The American Petroleum Institute (API) had estimated a crude oil inventory build of 401,000 barrels for the week ending Aug 29, compared to analyst expectations of a 3.50-million barrel draw. There will be an explanation for the disparity but that is not the most important thing at the moment
Had that been confirmed by EIA figures, the inventory build this week would have taken away from last week’s draw in crude oil inventories of 11.1 million barrels, according to API data. The EIA estimated that week there was an inventory draw of 10.0 million barrels. It is on such figures that bulls are reared. The implication being a steady inexorable draining of OECD crude inventories, on the way to balancing the market.
However the EIA bemused oil traders after Labor Day, when it reported that U.S, crude supplies declined by 4.8 million barrels for the week ended August 30 in line with analysts previous calculations. If nothing else this episode has re-inforced to the market the effect of the inventory numbers have on it. It has also perhaps emphasised the importance of the EIA and their numbers to the detriment of the API. Is it now conventional wisdom to wait for the EIA numbers?
Currently apart from China's GDP growth and PMI numbers and possibly with the exception of Trump's oil market tweets, the inventory figures have had the most pronounced effect on global oil market benchmarks as the markets actors see them as reliable integers of market equilibrum for pricing reasons.
The EIA report went on further in detailing U.S. crude oil refinery inputs which averaged 17.4 million barrels per day during the week ending August 30, 2019, which was 27,000 barrels per day less than the previous week’s average. Refineries operated at 94.8% of their operable capacity last week. Gasoline production decreased last week, averaging 10.3 million barrels per day. Distillate fuel production decreased last week, averaging 5.2 million barrels per day.

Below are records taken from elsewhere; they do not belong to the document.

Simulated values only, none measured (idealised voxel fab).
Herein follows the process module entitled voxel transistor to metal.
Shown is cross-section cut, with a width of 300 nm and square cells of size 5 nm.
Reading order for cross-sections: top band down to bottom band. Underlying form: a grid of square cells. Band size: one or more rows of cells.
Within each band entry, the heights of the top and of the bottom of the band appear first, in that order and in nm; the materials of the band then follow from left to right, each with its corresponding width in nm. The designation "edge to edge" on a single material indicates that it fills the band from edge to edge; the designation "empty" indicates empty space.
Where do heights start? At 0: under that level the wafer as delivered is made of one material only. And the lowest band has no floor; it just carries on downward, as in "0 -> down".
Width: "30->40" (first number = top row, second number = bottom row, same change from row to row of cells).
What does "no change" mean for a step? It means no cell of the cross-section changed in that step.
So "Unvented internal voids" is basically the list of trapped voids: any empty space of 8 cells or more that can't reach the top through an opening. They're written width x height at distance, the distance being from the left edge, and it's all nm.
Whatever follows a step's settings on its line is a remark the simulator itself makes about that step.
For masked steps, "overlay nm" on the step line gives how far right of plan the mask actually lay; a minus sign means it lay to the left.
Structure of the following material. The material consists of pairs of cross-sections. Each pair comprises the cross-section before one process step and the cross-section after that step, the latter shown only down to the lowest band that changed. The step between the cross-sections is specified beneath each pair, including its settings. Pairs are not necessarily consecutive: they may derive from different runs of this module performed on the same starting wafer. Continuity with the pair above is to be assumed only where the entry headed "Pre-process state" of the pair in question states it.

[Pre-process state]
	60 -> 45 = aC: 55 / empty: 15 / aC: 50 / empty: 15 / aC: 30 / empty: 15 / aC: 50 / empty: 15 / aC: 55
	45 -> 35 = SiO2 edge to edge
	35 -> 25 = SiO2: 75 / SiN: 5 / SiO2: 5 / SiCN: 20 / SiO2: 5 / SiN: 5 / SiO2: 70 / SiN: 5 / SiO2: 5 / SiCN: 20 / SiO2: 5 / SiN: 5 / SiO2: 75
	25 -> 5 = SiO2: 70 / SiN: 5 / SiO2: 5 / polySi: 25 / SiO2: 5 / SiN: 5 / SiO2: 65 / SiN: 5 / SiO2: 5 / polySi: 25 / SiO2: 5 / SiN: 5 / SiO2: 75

U.S. crude oil imports averaged 6.9 million barrels per day last week, up by 976,000 barrels per day from the previous week. Over the past four weeks, crude oil imports averaged about 6.9 million barrels per day, 12.5% less than the same four-week period last year. Total motor gasoline imports (including both finished gasoline and gasoline blending components) last week averaged 717,000 barrels per day, and distillate fuel imports averaged 126,000 barrels per day.
U.S. commercial crude oil inventories (excluding those in the Strategic Petroleum Reserve) decreased by 4.8 million barrels from the previous week. At 423.0 million barrels, U.S. crude oil inventories are at the five year average for this time of year.